November 13, 2017
Vivek Saxena
Don’t rush to automate without first designing solid process foundations
Programmers in the software industry live by the saying: premature optimization is the root of all evil. Instead of wasting time trying to speed up parts of code that aren’t critical or even stable or useful, they should focus on the elements that could mess up the foundations.
The same goes for business process management. While automation has taken center stage, there’s too much focus on improving efficiency rather than setting a solid base through process design.
Bill Gates was possibly referring to premature automation when he shared the two rules of business technology:
Automation applied to an efficient operation will magnify the efficiency
Automation applied to an inefficient operation will magnify the inefficiency
It can be easy to simply automate processes as they stand. While this approach can improve cost and quality, the real value lies in transformation. Process design helps you focus on the outcomes you want, and how your people, process, and technology can support it.
Adopting the right approach to process design could be the difference between success and failure. Between meeting your goals and fire-fighting chaos.
Designing business processes is considered a scientific endeavor, but there are many processes that resist being defined or standardized. They need an approach that is more art than science.
And with advances in digital technologies, companies need new ways to manage science and art in tandem. The changes mean you must shift:
At first glance, accounting and design thinking are considered to be at odds with each other. Accounting is rule-based and regulated by standards and legislation. Design thinking, on the other hand, looks for creative solutions to problems.
Accounting and creativity are an oxymoron. If design thinking is an art form, then value-stream mapping is more of a science. But there is a middle ground. Accountants are trained to focus on accuracy and quality, and less on the end user or identifying insights. Even within the constraints of compliance, there is scope to understand and meet end-user needs while driving business outcomes.
As management guru Peter Drucker said, “There is surely nothing quite so useless as doing with great efficiency what should not be done at all.” Process design focused on defect reduction is just that.
Digital advancements have allowed businesses to think beyond traditional goals and outcomes. For example, companies are improving the cost to serve instead of simply the cost per unit, or redefining cycle times instead of just reducing them. The art of imagination has taken over the science that delivers incremental or linear benefits.

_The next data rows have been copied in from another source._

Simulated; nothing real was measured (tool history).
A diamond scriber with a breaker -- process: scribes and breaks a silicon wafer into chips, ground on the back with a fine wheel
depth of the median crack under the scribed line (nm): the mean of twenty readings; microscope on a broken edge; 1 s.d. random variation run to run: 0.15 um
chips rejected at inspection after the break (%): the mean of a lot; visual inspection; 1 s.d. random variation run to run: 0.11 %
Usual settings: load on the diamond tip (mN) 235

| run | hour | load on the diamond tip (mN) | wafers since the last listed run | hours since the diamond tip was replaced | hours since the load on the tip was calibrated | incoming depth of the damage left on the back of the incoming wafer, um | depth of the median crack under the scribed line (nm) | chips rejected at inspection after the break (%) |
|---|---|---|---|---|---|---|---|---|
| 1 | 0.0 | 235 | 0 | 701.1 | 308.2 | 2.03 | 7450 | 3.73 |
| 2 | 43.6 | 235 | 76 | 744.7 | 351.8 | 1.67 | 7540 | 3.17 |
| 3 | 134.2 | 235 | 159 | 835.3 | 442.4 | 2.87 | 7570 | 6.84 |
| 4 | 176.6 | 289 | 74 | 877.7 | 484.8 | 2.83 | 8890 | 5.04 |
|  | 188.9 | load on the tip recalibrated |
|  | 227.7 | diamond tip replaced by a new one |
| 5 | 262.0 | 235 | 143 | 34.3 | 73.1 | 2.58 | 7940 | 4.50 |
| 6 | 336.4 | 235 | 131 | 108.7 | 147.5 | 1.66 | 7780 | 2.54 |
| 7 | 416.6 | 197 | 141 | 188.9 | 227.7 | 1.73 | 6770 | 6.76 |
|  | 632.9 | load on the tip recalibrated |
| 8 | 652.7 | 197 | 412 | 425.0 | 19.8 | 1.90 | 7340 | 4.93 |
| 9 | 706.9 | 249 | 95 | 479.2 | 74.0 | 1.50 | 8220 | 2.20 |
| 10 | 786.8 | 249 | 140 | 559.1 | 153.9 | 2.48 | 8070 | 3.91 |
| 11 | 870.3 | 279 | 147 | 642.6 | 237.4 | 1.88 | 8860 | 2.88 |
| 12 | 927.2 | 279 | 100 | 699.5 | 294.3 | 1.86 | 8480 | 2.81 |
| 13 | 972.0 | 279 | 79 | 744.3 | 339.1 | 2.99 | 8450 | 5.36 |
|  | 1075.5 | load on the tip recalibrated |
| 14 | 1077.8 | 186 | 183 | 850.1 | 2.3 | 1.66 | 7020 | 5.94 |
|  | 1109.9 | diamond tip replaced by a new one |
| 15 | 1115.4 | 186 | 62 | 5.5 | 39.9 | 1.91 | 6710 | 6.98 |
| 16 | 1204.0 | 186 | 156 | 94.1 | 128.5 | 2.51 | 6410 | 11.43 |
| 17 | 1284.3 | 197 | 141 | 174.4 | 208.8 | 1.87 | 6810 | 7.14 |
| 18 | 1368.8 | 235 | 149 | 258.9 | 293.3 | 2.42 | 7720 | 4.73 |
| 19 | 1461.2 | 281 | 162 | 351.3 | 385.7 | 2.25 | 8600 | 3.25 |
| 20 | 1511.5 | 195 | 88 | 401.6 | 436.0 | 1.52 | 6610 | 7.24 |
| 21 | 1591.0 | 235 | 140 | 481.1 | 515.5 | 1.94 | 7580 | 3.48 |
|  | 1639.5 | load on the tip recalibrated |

Traditionally, companies focus on what to remove. They set short-term targets by fine-tuning critical processes and eliminating lower-value activities. This is an incremental approach at best. At worst, it can deliver chaos.
There is a better way.
Start with a blank sheet. Forget about the status quo. Instead of looking for what to remove, look for what you must keep. Digital tools and frameworks can help turbocharge zero-based redesign. This elevates the science of process re-engineering beyond small improvements to transformational outcomes.
Process standardization and optimization embedded in Lean Six Sigma are the bedrocks of process design, a scientific foundation. Process optimization has created significant efficiency gains over the years. But with success, it has become overused as companies push it everywhere regardless of whether it improves outcomes.
Designing a process for scalability and agility is an art. You must harmonize the artistic and scientific approaches to move beyond optimization and have an agile process that is inherently scalable.
Conventional accounting controls are static and don’t include opportunities for capturing feedback. Without a positive feedback loop, a process can collapse.
When designing your process, build in collaboration and feedback loops so you can adapt as business policies change. This is the ultimate test of a great design: it’s not about having robust theoretical controls but building controls that work in real time, enable compliance, and flag deviation. The science of static controls needs to include the art of the feedback loop.
Genpact’s process design framework takes these changes into account to deliver successful automation. Robotic process automation, for example, can reduce manual intervention and sequence it for the best intervals, while identifying rule-based transactions and exception handling. When coupled with BlackLine’s accounting process automation opportunities and robust process design, you can create sustainable and scalable automation.
Automation built on intelligent process design increases efficiency and avoids the trap of premature automation.